Senate approves $350 billion plan for Trump border, defense spending

Sen. Lindsey Graham, R-S.C., speaks with reporters after a vote on Capitol Hill on Feb. 12. MUST CREDIT: Demetrius Freeman/The Washington Post  (Demetrius Freeman/The Washington Post)
By Jacob Bogage Washington Post

Senate Republicans approved a plan in the wee hours Friday to spend $350 billion to pay for President Donald Trump’s mass deportation campaign, border security crackdown and military investments.

The vote kicks off the budget reconciliation process, an arcane set of maneuvers that allow the GOP to get around Democratic filibusters. But it tees up a intensifying brawl with Republicans who control the House, which is pursuing its own legislation to tie all of Trump’s priorities into a single, massive package - or, as Trump has taken to calling it, a “big, beautiful bill.”

The bill, written by Senate Budget Committee Chairman Lindsey Graham (R-South Carolina), would let Republicans chalk up “early wins” at the start of Trump’s term, and it could pass by this spring. It includes $175 billion in new spending for Trump’s wall along the U.S.-Mexico border and expanding immigrant detention facilities, and $150 billion to bolster the military’s supply chains and missile stocks and improve air- and missile-defense systems.

The GOP is considering offsetting the new spending by green-lighting additional fossil fuel projects and cutting spending on social safety net programs. The Senate voted nearly along party lines, 52 to 48, to approve the legislation after almost 10 hours of votes on amendments, many of which Democrats offered to force Republicans to oppose measures that might seem politically sympathetic. Sen. Rand Paul (Kentucky), a leading GOP spending hawk, joined Democrats to oppose the underlying resolution’s final passage.

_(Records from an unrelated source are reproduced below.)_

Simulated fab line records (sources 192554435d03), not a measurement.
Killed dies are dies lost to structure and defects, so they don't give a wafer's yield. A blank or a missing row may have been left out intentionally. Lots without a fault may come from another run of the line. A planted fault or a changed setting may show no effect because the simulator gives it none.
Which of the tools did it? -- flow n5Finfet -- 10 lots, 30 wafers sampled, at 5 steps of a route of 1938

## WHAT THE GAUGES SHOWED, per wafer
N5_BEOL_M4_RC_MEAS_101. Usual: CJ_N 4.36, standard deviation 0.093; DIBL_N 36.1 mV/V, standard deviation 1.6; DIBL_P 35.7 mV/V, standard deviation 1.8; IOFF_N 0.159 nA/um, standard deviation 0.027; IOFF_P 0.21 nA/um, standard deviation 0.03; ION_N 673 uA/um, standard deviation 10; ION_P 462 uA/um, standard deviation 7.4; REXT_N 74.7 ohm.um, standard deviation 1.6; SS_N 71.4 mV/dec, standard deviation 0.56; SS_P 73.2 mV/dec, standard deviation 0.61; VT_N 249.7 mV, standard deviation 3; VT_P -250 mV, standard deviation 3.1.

Under the Senate’s plan, lawmakers would take up a second reconciliation bill later this year to renew expiring portions of Trump’s 2017 tax cuts. That law lowered rates for businesses and individuals of nearly all income levels but concentrated most of the benefits among corporations and the wealthy. The business tax cuts are permanent, but the individual portions expire at the end of 2025, meaning Americans would face a large tax hike without congressional action.